View Source

This page discusses coding style guidelines for the Daffodil code base.

Much of the code does not follow these guidelines. As it evolves the goal is to make new code follow these guidelines, and to evolve existing code toward them.

64-bit vs. 32-bit

Our goal is all-64-bit capabilities. Unfortunately, many Java and Scala libraries do not allow offsets or positions larger than a signed 32-bit Int can hold.

Someday, maybe those libraries will be updated so that, for example, a byte array can hold an entire video, which is bigger than 2GBytes. For now we're stuck.

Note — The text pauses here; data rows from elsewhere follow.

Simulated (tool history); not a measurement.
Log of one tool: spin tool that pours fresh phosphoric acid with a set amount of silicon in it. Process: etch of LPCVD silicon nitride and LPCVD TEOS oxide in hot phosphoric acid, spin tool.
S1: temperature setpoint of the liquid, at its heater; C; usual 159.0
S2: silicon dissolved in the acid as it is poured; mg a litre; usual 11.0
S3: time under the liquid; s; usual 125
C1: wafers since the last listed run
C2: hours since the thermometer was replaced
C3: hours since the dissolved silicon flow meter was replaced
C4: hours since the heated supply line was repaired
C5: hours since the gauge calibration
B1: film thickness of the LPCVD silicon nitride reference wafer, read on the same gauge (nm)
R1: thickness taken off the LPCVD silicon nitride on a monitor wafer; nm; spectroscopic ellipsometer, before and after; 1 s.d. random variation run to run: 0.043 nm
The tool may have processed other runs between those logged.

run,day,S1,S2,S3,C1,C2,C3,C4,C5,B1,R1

Our code should be written to use type Long for all offsets and positions, and only when we must deal with an underlying library that has only an Int-based API do we then cast to Int. This should be done with an explicit check, as x.toInt doesn't cause overflow errors. E.g., Long.MaxValue.toInt produces -1. No error is thrown.

So, when you must have an Int to cope with a library, code should do this:

def myFunc(param: Long) = {
   Assert.usage(param <= Int.MaxValue, "Maximum is 32-bit limited currently. %s".format(param))
   val intParam = param.toInt
   ...
   callLameAPI(intParam)
   ...
}

Scala, not Java

We are committed to using Scala for Daffodil long term. Do not add Java code to this code base except in a few special circumstances.

we use many java-based libraries of course
code snippets from online that are being used largely unmodified can be pasted wholesale into Java files.

If you find online examples of how to use an API from Java, then generally these should be rewritten into Scala. Often there are nicer Scala idioms. Be sure to Web-search for the same API with the keyword "Scala" added to your search. Often you will find idiomatic scala to accomplish the same thing.

Use Scala's built in XML capabilities to reduce the quoting hell that otherwise results when you try to type XML as string content.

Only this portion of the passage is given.